Baby boomers, generations X, Y (millennials) and Z. Not only do these labels identify a certain age group, they also come with a set of characteristics, interests and challenges that has been attributed to each one of them. For the youngest – the Zs – that often includes being both credited with taking a stance on pressing issues, such as climate change, and blamed for not being politically engaged enough, especially during election time. With an aim to create a middle ground, a group of European civil society organisations and European municipalities are launching the Road to European Parliament 2019 – Empowering a  new generation of  EU  citizens (REP2019) project, which  will  involve  250  high  school students from rural areas of five different EU countries.

Though programmes, such as Erasmus, are now a common experience of many Europeans, the reality is that the conversation among students is rarely about the European Union, how it works and what effect it has on a national and personal level. Traditionally, younger voters participate less in elections and are the least likely group to vote. And while the 2019 European elections were deemed as one of the most important ones, polls showed that an average of 21% of the young citizens who are entitled to vote intended to do so.

These are the challenges that REP2019 sets out to address. Through a range of carefully crafted methods, the project will contribute to the growth of a new generation of young citizens capable of critically assessing the strengths and weaknesses of the EU and enable them to propose innovative solutions for enhancing citizens’ participation in the European democratic life.

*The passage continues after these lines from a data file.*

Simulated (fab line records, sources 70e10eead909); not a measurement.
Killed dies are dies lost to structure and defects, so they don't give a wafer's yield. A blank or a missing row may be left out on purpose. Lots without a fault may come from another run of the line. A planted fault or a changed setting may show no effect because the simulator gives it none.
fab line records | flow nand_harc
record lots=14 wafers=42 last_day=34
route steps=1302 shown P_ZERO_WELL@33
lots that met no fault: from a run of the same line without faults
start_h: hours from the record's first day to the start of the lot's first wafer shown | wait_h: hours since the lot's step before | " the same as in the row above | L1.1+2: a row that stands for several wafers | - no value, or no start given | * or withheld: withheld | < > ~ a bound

REP2019 will involve 250 students between the ages of 16-18 years old from rural areas from Greece, Italy, Lithuania, Spain and Romania. Supplementing traditional forms of training methods, the project will also apply simulation events, such as role play games that show how EU legislation is created – focusing on the role of the different EU institutions in the legislative process, as well as other stakeholder groups. A desired additional outcome is for students to learn to negotiate between themselves to build the future they want, thus increasing their ability to work together and to take difficult decisions as they tackle sensitive issues, such as dealing with a migration crisis and the implications of technological advances.

Project Coordinators Luigi  Della  Sala  and  Antonio Dell’Atti  share  why  this  project is  important and needed:

We have conceived the REP2019 project in order to give young people tools to understand the European Union and how it works, and starting from it, developing ideas for innovating it. It will be an amazing journey in 5 European cities where young people will experiment democracy and foster their civic competences”.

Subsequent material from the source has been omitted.